In London, a modern urban city, it’s surprising how many green zones there are to relax in. The city’s wonderful parks are always green and great for walking or picnics.
We’ll tell you about the five largest and most interesting parks in the city. Several of them are great to visit while you’re seeing the sights on a tour bus and you can get tickets for one using this link.
Hyde Park is a 2.5 km long and 1.8 km wide park that is one of the largest royal parks in the city in the western park of central London. Laypeople couldn’t get into this park until the mid 18th century. Now Hyde Park is a traditional place for political meetings, celebrations and walks.

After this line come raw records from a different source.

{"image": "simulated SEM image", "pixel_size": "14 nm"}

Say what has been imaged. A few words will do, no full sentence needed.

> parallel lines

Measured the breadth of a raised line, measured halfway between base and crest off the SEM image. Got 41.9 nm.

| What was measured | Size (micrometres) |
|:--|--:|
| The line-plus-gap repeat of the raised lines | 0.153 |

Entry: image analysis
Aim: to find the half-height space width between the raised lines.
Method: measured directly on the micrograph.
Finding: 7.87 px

The lower corner of the park has the oldest London lake for boat sports that is now loved by ducks, swans and grebes. The park has lots of paths and squares for skaters, bikers and horseback riders. The northern gate has a fountain where many people rest on hot days. Hyde Park has carousels and rides set up in the winter and the park turns into a holiday celebration with its own Santa Claus.
It’s open from 5 am to 12 am.
The closest Underground stations are Lancaster Gate, Marble Arch, Hyde Park Corner and Knightsbridge.
Regent’s Park is beloved by London’s residents. It’s located in the north-western part of the city. Like Hyde Park, Regent’s was Henry VIII’s personal hunting grounds and became public only in 1845. It has an open-air theater and the famous London Zoo for which you can get tickets without waiting in line here.
Regent’s hosts various musical, culinary, and boating festivals. All summer on Sundays it has free performances by local bands, big band jazz groups and choirs. It’s excellent entertainment for picnics and for walks. The park has 30,000 roses, tennis courts, ice cream booths and cafes throughout. There is a tree house near the Hanover Gate, and a playground that makes Regent’s especially attractive for children.
It’s open from 5 am to 9 pm.
The closest Underground stations are Regent’s Park, Great Portland Street, and Baker Street.
Hampstead Heath is a wild dense park to the north of London. It’s very different from the central parks with their mown grass and well-kept flowers. The park’s 320 hectares have forests, playgrounds, ponds and meadows. In the hot summer, you can swim in the park’s ponds or just walk among the wild plants.
There’s an amazing view of the center of London from one of the park’s elevated slopes.
The most popular events in this curious place have an eye-opening, natural character. You can learn where animals eat, the food chains, the types of trees, and historical local landscapes. Summer tours include swimming in the ponds, picnics and exercise.
It’s open 24/7.
The closest Underground station is Hampstead.
Victoria Park is the eastern royal park that’s beloved by children because of the interesting places to play games. It has many animals including deer, Scottish quail, Canadian geese and squirrels. There’s a cafe near the lake that serves delicious local dishes and tea. Victoria Park is a key part of the “green corridor” that stretches from the River Thames in Limehouse, along the Regent’s canal, and through Mail End Park with the new Queen Elizabeth Olympic Park next door. In 2018 it reaffirmed its status as the crown of the country’s favorite park by winning first place in the “People’s Choice” nomination.
It’s open from 7 am until dusk.
The closest Underground station is Mile End.
St James’s Park
St James’s Park is another central royal park next to the Green Park. It has an excellent view of Buckingham Palace, Clarence House and Whitehall. You can see these world-famous places and walk through the shady gardens while on a bus tour. You can book a London tour here.
One of St James’s Park’s tourist sights is the pelicans that were given to Charles II by the Russian ambassador in the 17th century. They’re fed every day from 2:30 to 3:00 pm, but they aren’t afraid to catch a couple of pigeons for lunch. Otherwise the pelicans love to sit on the rocks with visitors. The Guards Museum is in the southern side of the park, and the Household Cavalry Museum is to the east.
It’s open from 5 am to 12 am.
The closest Underground station is St. James’s Park Station.
Remember that the green areas and nature are very carefully preserved by the Londoners who absolutely do not tolerate disrespectfulness towards nature. Pay attention to the warning signs.
Enjoy your trip!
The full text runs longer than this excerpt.